By KATHY KORENGEL
Herald Writer
TULALIP — Joe Hatch has one childhood memory he doubts he’ll be able to relive with his own 10-year-old son.
"My dad took me out to catch chinook," said Hatch, 36, a Tulalip tribal member who now fishes commercially.
"It breaks my heart my son can’t do that," Hatch said, adding that wild chinook runs have diminished to the point that Tulalip fishermen haven’t fished them commercially for almost a decade.
The Tulalip Tribes’ concern over waning numbers of wild salmon has led them to file a letter of intent to sue the National Marine Fisheries Service, a federal agency that oversees enforcement of the federal Endangered Species Act .
The Fisheries Service listed Puget Sound chinook salmon as a threatened species under the act last year.
The Tulalips’ letter contends that new Fisheries Service guidelines that allow local governments to establish their own conservation plans for conserving chinook salmon aren’t strict enough. If their concerns are not addressed by late December, they intend to file suit against the in Fisheries Service in U.S. District Court, according to the letter of intent.

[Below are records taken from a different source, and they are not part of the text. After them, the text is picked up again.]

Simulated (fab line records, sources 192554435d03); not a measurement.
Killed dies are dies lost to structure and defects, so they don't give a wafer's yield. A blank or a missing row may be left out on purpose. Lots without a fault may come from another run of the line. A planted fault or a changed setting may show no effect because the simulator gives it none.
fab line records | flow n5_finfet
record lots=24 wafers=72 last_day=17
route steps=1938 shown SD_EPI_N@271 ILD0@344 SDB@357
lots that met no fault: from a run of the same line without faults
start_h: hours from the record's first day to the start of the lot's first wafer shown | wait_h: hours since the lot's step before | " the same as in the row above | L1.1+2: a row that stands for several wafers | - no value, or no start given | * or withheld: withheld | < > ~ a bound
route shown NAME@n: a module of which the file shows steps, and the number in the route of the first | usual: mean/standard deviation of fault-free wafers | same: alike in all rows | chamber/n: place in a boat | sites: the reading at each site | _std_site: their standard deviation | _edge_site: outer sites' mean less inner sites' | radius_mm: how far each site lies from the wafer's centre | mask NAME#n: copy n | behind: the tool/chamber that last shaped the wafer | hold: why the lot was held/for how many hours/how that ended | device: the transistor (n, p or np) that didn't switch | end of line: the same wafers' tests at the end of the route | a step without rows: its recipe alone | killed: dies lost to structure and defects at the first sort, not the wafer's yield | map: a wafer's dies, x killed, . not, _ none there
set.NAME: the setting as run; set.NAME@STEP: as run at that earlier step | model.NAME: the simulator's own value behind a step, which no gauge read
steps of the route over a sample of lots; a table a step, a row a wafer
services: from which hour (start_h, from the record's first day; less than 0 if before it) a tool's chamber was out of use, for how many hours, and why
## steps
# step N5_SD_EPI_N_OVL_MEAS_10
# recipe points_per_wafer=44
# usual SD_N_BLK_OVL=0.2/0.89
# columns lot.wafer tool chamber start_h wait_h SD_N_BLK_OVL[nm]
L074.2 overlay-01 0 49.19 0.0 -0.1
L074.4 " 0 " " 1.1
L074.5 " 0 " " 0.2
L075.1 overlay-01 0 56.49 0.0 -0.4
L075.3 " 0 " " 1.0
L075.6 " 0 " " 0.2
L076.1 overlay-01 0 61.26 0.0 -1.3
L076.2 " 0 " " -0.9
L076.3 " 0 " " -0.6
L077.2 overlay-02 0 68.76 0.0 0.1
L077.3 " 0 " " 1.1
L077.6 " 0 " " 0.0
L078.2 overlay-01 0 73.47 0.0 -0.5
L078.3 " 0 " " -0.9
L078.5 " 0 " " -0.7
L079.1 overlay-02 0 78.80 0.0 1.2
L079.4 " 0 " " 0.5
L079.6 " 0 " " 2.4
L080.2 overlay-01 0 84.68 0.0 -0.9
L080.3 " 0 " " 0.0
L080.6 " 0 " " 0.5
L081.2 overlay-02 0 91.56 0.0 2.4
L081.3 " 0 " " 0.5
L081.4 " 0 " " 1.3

The new guidelines will take effect in January, said Brian Gorman, a spokesman for the National Marine Fisheries Service.
A coalition of environmental groups filed a similar suit against the Fisheries Service recently. The Tulalips are the first American Indian tribe in the state to file such a letter of intent to sue the agency.
The move is mainly defensive, said Terry Williams, commissioner of fish and natural resources for the Tulalips. "It’s like putting your stake in the ground with the courts."
Williams said the Tulalips believe many others will file similar suits soon.
"If that occurs, the outcome will have a great effect on us. We need to be a participant," he said.
Gorman said he wasn’t aware of the Tulalips’ letter or of similar pending suits by environmental groups.
"We usually have 20 or 30 suits filed against us at a time" from a range of interested parties, Gorman said.
He did say the new Fisheries Service guidelines, known as the 4(d) rule, are part of a new approach by the federal agency in enforcing the Endangered Species Act.
Gorman said that in the past, the Fisheries Service would decide each request for exemptions to the Endangered Species Act on an individual basis. The 4(d) rule allows local entities — states, counties and cities — to draw up their own conservation plans, which Fisheries Service then needs to approve.
"They (the local governments) can address specific conditions that are peculiar to that state or region that no general federal regulation could address adequately," Gorman said.
Williams said the Tulalips aren’t disputing whether local conservation plans meet or don’t meet act standards for salmon protection. Their main concern is that the newer, less specific guidelines don’t include measurable results, he said.
He also said the 4(d) rule doesn’t sufficiently meet the requirements of other federal laws, such as tribal treaties. The Tulalips, through previous treaties, have been guaranteed fishing rights in their traditional fishing grounds, which extend south to Vashon Island, north to the Canadian border and west into the Strait of Juan de Fuca.
"Salmon are a property right to the tribes," Williams said, which tribal members kept in exchange for giving land to the federal government.
The federal government, in return, "is supposed to oversee the tribes’ resources and maximize those resources," Williams said.
Gorman put the difference of opinion between the Tulalips and the Fisheries Service simply: "The tribes think we aren’t doing enough (to protect salmon), and we think we’re doing enough."
Hatch, who’s been making a living fishing since he was 15, is one of those who thinks Fisheries Service isn’t doing enough.
"They still aren’t coming back," Hatch said of the salmon. "Something’s happening. It has to be (habitat) upriver.
"We used to have 60 fishing boats, and now we have 12," Hatch said. "Nobody can survive on fishing anymore.
He added that he had to start catching crab to get by.
"It’s a hard thing, because nobody wants to bite the bullet" and take responsibility for saving the salmon, Hatch said.
"I’ve had to bite the bullet. The tribes have had to bite the bullet," he said. "Everyone has to help."